From: Goffredo Baroncelli <kreijack@libero.it>
To: Anand Jain <anand.jain@oracle.com>,
Andrei Borzenkov <arvidjaar@gmail.com>
Cc: systemd-devel@lists.freedesktop.org,
"linux-btrfs@vger.kernel.org >> linux-btrfs"
<linux-btrfs@vger.kernel.org>,
dsterba@suse.cz
Subject: Re: [systemd-devel] [survey] BTRFS_IOC_DEVICES_READY return status
Date: Sat, 13 Jun 2015 17:09:19 +0200 [thread overview]
Message-ID: <557C479F.2070403@libero.it> (raw)

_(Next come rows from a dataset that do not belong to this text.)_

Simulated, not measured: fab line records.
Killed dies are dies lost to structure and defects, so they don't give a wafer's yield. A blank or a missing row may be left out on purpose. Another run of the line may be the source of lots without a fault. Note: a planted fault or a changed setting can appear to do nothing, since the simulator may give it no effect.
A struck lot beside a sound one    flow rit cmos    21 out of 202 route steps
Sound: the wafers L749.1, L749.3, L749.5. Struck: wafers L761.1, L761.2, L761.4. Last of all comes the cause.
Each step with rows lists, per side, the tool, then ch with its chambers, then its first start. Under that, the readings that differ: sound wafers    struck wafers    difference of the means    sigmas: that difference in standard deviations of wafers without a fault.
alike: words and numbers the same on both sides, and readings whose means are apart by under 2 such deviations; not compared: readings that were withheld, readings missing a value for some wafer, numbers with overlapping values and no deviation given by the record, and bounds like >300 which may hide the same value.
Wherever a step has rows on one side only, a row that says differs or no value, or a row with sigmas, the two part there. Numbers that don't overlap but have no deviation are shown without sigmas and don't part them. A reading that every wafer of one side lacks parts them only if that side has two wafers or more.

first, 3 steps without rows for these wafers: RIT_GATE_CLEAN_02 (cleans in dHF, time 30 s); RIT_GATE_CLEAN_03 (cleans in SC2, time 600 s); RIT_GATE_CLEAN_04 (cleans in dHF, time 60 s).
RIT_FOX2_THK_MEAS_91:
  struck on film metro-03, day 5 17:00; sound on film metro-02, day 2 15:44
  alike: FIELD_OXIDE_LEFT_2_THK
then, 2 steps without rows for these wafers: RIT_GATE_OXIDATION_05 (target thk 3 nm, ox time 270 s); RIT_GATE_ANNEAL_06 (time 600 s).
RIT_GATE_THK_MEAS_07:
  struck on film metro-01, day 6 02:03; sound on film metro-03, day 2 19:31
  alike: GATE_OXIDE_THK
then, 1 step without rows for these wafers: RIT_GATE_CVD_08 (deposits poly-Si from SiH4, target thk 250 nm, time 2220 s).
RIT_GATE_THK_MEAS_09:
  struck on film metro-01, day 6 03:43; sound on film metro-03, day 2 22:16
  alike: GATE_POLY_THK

In-Reply-To: <557BF979.9040106@oracle.com>
On 2015-06-13 11:35, Anand Jain wrote:
>
> Thanks for your reply Andrei and Goffredo. more below...
>
> On 06/13/2015 04:08 AM, Goffredo Baroncelli wrote:
>> On 2015-06-12 20:04, Andrei Borzenkov wrote:
>>> В Fri, 12 Jun 2015 21:16:30 +0800 Anand Jain
>>> <anand.jain@oracle.com> пишет:
>>>
>>>>
>>>>
>>>> BTRFS_IOC_DEVICES_READY is to check if all the required
>>>> devices are known by the btrfs kernel, so that
>>>> admin/system-application could mount the FS. It is checked
>>>> against a device in the argument.
>>>>
>>>> However the actual implementation is bit more than just that,
>>>> in the way that it would also scan and register the device
>>>> provided in the argument (same as btrfs device scan subcommand
>>>> or BTRFS_IOC_SCAN_DEV ioctl).
>>>>
>>>> So BTRFS_IOC_DEVICES_READY ioctl isn't a read/view only ioctl,
>>>> but its a write command as well.
>>>>
>>>> Next, since in the kernel we only check if total_devices (read
>>>> from SB) is equal to num_devices (counted in the list) to
>>>> state the status as 0 (ready) or 1 (not ready). But this does
>>>> not work in rest of the device pool state like missing,
>>>> seeding, replacing since total_devices is actually not equal to
>>>> num_devices in these state but device pool is ready for the
>>>> mount and its a bug which is not part of this discussions.
>>>>
>>>>
>>>> Questions:
>>>>
>>>> - Do we want BTRFS_IOC_DEVICES_READY ioctl to also scan and
>>>> register the device provided (same as btrfs device scan command
>>>> or the BTRFS_IOC_SCAN_DEV ioctl) OR can BTRFS_IOC_DEVICES_READY
>>>> be read-only ioctl interface to check the state of the device
>>>> pool. ?
>>>>
>>>
>>> udev is using it to incrementally assemble multi-device btrfs, so
>>> in this case I think it should.
>
> Nice. Thanks for letting me know this.
>
>> I agree, the ioctl name is confusing, but unfortunately this is an
>> API and it has to be stay here forever. Udev uses it, so we know
>> for sure that it is widely used.
>
> ok. what goes in stays there forever. its time to update the man page
> rather.
>
>>> Are there any other users?
>>>
>>>> - If the the device in the argument is already mounted, can it
>>>> straightaway return 0 (ready) ? (as of now it would again
>>>> independently read the SB determine total_devices and check
>>>> against num_devices.
>>>>
>>>
>>> I think yes; obvious use case is btrfs mounted in initrd and
>>> later coldplug. There is no point to wait for anything as
>>> filesystem is obviously there.
>>>
>
> There is little difference. If the device is already mounted. And
> there are two device paths for the same device PA and PB. The path as
> last given to either 'btrfs dev scan (BTRFS_IOC_SCAN_DEV)' or 'btrfs
> device ready (BTRFS_IOC_DEVICES_READY)' will be shown in the 'btrfs
> filesystem show' or '/proc/self/mounts' output. It does not mean that
> btrfs kernel will close the first device path and reopen the 2nd
> given device path, it just updates the device path in the kernel.
>
> Further, the problem will be more intense in this eg. if you use dd
> and copy device A to device B. After you mount device A, by just
> providing device B in the above two commands you could let kernel
> update the device path, again all the IO (since device is mounted)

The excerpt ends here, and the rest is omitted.